An Explanation of the International Estate Planning Challenge
When a U.S. citizen or permanent resident dies, assets that the person owned at the time of his or her death are subject to federal estate taxes. However, an estate tax payment is required only from those people whose assets exceed a threshold, known as the “exclusion amount” (and sometimes called the “unified credit equivalent”). In 2011, the amount of assets that were excluded before computing the estate tax was $5,000,000; for 2016 the exclusion is $5.45 million. Amounts in excess of that amount are taxed at as much as 35%. Generally, for the estates of U.S. citizens and permanent residents, all assets, no matter where they are situated in the world, are included in computing the taxable estate.
An important companion rule is the exception for transfers between married people. As a basic rule, U.S. gift and estate tax laws permit unlimited tax-free transfers of property between spouses. However, this exception applies only if the recipient is a U.S. citizen. The marital deduction is not allowed if the spouse receiving property is not a U.S. citizen, even if he or she is a permanent resident of the United States. This means that when one spouse (or both) is not a U.S. citizen, there is a possibility that a heavy estate tax could be due when one spouse dies, imperiling the financial stability of the other spouse.
One of the implications of this rule is that property held jointly with a non-citizen spouse can cause a problem in the estate of the first spouse to die if the surviving spouse is a non-citizen. This is because under federal law, the entire value of jointly-owned property is included in the decedent’s gross estate when the surviving spouse is not a citizen. This allocation of the entire value can be reduced by the amount of any contribution by the surviving spouse. This can cause an unexpected tax burden. Furthermore, there can be a conflict between the notion that the jointly-owned property is taxed to the decedent’s estate but under state property law the surviving spouse is the owner of the property upon the death of the spouse. The surviving spouse must either pay the tax at the time of decedent spouse’s death or contribute all of the property (including his or her own interest) to a QDOT, thereby deferring the tax.
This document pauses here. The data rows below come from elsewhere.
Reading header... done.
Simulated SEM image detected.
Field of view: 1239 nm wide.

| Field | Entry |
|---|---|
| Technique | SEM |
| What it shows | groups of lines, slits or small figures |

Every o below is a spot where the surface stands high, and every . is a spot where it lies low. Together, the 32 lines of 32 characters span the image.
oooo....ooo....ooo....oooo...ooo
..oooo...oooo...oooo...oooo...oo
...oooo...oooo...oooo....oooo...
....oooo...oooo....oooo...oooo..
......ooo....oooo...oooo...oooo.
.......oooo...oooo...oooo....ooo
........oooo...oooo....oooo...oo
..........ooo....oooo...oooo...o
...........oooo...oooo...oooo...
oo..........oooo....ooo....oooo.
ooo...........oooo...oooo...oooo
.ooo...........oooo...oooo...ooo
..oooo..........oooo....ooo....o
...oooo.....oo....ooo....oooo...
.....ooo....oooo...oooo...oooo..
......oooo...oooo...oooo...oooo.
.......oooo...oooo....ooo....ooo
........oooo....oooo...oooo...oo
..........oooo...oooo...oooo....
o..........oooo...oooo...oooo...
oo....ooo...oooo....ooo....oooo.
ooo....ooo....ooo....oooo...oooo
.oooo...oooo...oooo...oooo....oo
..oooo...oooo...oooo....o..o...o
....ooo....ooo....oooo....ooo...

Alternatively, the spouses might undo the joint ownership. Bear in mind, however, that typically splitting jointly-owned property results in equal ownership. However, if the spouses end up with ownership percentages that differ from their actual contributions, a taxable gift could result (some of which might be sheltered by the annual exclusion for gifts to non-citizen spouses, discussed above). If the amount transferred to the non-citizen spouse will be greater than the the annual exclusion, the spouses might choose to vest ownership accordingly.
This restriction also relates to spousal gifts. If a spouse is a U.S. citizen, transfers of any amount can be made to the spouse during lifetime. If, however, the spouse is a non-citizen, gifts in excess of $128,000 per year are subject to federal gift tax. (This amount is indexed for inflation, increasing each year.)
Because the marital deduction is not allowed if the spouse receiving the property is not a U.S. citizen, transfers at death to that spouse can qualify for the unlimited marital deduction only if they pass to a qualified domestic trust (usually referred to as a “QDOT”), either created as part of an estate plan or created by the surviving spouse after the death of the other. The Government’s goal is to ensure that the non-citizen spouse does not move to another country after receiving the funds, thereby avoiding being subject to U.S. gift and estate taxes on assets that originated from a U.S. citizen. In this regard, the U.S. Government might require the surviving spouse to provide security to ensure that the tax will be paid on the QDOT property. Also, note that some property cannot or may not be able to be transfered to the QDOT (such as real estate located outside of the U.S.).
Distributions from a QDOT to a surviving non-citizen spouse of trust income or of principal when distributed “on account of hardship” are not subject to the QDOT tax. However, other distributions of trust principal will be subject to federal estate taxes calculated at the marginal estate tax rate of the deceased spouse’s estate.
You should note that tax treaties between the U.S. and certain foreign countries (including Canada and Germany) provide better alternatives to the QDOT.
To address this problem, some families make annual gifts (up to the exclusion amount) to the non-citizen spouse as a way of reducing the impact of the marital deduction restrictions at death.
The basic requirements for a Qualified Domestic Trust (QDOT)
The QDOT must have at least one trustee who is an individual U.S. citizen or a domestic corporation.
The U.S. trustee must be able to withhold taxes due on any distributions of the trust principal.
The executor of the estate must make the QDOT election to qualify for the marital deduction.
If the QDOT has assets exceeding $2,000,000, the U.S. trustee must be a bank, or the individual U.S. trustee must furnish a bond or letter of credit to the U.S. Treasury for 65% of the value of the QDOT assets at the first spouse’s death.